Max Boot wrote a great article in the October 10, 2005 issue of the Weekly Standard that notes how the US and its Asian allies have an ever increasing concern about the rise in China's economic, strategic, and military strength in the region. While a lot of the "China hands" in the various think tanks, National Security Council as well as the State Department have been promoting China and continue to urge patience or advocate a policy in which economics and diplomatic niceties play a bigger role than calling China to the mat about its aggressive military buildup, daily threats to Taiwan, and its lack of freedom. Thankfully, Max Boot has laid out a pretty good policy that the Bush administration and its allies have got to do in order to ensure that the Chinese Dragon is one that is still a dragon but just want be breathing a deadly fire. While Boot provides a myriad of suggestions and retooling of our current "China Policy," I'd say that the following is one of the most important things we should do:
BEYOND CONTAINMENT, deterrence, and economic integration lies a strategy that the British never employed against either Germany or Japan--internal subversion. Sorry, the polite euphemisms are "democracy promotion" and "human rights protection," but these amount to the same thing: The freer China becomes, the less power the Communist oligarchy will enjoy.As I've said before, G-d's given rights of Life, Liberty and the Pursuit of Happiness is a very powerful and event changing stick to wack up against a regime like the ChiComs in Beijing. Its worked everywhere else and more likely than not would be accepted by the people of China. Lets just hope we've got good thinkers like Boot somewhere at the "China desk" over at State or the NSC like we've got over at Defense.
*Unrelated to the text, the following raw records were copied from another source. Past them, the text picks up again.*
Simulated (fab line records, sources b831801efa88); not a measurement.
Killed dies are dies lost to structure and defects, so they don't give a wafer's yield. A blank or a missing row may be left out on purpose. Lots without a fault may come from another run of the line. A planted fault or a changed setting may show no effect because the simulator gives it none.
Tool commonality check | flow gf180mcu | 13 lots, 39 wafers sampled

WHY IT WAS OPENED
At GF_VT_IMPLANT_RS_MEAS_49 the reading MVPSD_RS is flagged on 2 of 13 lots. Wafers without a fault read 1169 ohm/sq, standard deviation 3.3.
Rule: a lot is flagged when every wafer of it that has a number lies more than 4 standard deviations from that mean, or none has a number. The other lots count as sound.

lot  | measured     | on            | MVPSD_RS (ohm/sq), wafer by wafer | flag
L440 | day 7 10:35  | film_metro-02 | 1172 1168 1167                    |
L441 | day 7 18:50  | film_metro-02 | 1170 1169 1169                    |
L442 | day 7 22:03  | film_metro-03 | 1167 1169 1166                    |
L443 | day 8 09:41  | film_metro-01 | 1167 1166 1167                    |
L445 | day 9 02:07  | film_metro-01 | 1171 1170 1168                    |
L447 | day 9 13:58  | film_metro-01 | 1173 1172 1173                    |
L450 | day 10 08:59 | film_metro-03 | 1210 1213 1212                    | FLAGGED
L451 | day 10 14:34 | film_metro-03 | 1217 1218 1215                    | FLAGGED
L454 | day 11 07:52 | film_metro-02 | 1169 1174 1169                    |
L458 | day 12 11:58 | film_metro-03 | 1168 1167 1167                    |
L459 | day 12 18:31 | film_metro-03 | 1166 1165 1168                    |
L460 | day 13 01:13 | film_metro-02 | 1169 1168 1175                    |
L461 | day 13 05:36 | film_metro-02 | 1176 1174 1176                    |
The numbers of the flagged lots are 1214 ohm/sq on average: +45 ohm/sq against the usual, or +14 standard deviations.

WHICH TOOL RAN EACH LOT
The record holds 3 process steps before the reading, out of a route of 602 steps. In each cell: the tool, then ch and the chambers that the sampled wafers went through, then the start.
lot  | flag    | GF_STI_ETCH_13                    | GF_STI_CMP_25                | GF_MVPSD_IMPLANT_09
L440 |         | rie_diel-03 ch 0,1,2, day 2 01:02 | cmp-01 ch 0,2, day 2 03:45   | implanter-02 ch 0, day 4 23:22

The United States should aim to "Taiwanize" the mainland--to spread democracy through such steps as increased radio broadcasts and Internet postings. At the moment, Beijing does an effective job of censoring free speech with the unfortunate connivance of giant American companies, which in various ways agree not to expose Chinese consumers to such "subversive" concepts as democracy and human rights. American companies even help the security services nab people who dissent from the party line. Yahoo!, for instance, recently assisted the Chinese authorities in tracking down a journalist who dared to email information about censorship to a New York-based website. He got 10 years in prison. The U.S. Commerce Department and, if necessary, Congress should pass rules that forbid U.S. firms from facilitating human rights abuses in China.
American technology should be used to crack open, not cement, the authority of the Communist party. The United States needs to step up spending for the Chinese service of the Voice of America, Radio Free Asia, the National Endowment for Democracy, and other organizations that aim to penetrate the Bamboo Curtain. China does an effective job at the moment of jamming U.S. transmissions, so we need to develop technology to get around their censors. In 2004 Congress allocated $1 million for a trial grant to the Broadcasting Board of Governors for a project to circumvent Beijing's Internet controls. That work needs to be greatly expanded. As suggested by the congressionally chartered U.S.-China Economic and Security Review Commission, we need to create an Office of Global Internet Freedom within the executive branch that would work on undermining government controls on the web not only in China but also in dictatorships from Cuba to Syria.
In general, the U.S. government should elevate the issue of human rights in our dealings with China. The State Department wrote in its most recent human rights report that the Chinese government's "human rights record remained poor, and the Government continued to commit numerous and serious abuses." The U.S. government should do much more to publicize and denounce such abuses. We need to champion Chinese dissidents, intellectuals, and political prisoners, and help make them as famous as Andrei Sakharov, Václav Havel, and Lech Walesa. There is no point in continuing to mute our criticisms in the vain hope that, in return, China will do something tangible to help stop the North Korean nuclear program; notwithstanding the much-ballyhooed six-party deal announced in early September in Beijing, there is still no sign of Beijing's cracking down on Pyongyang.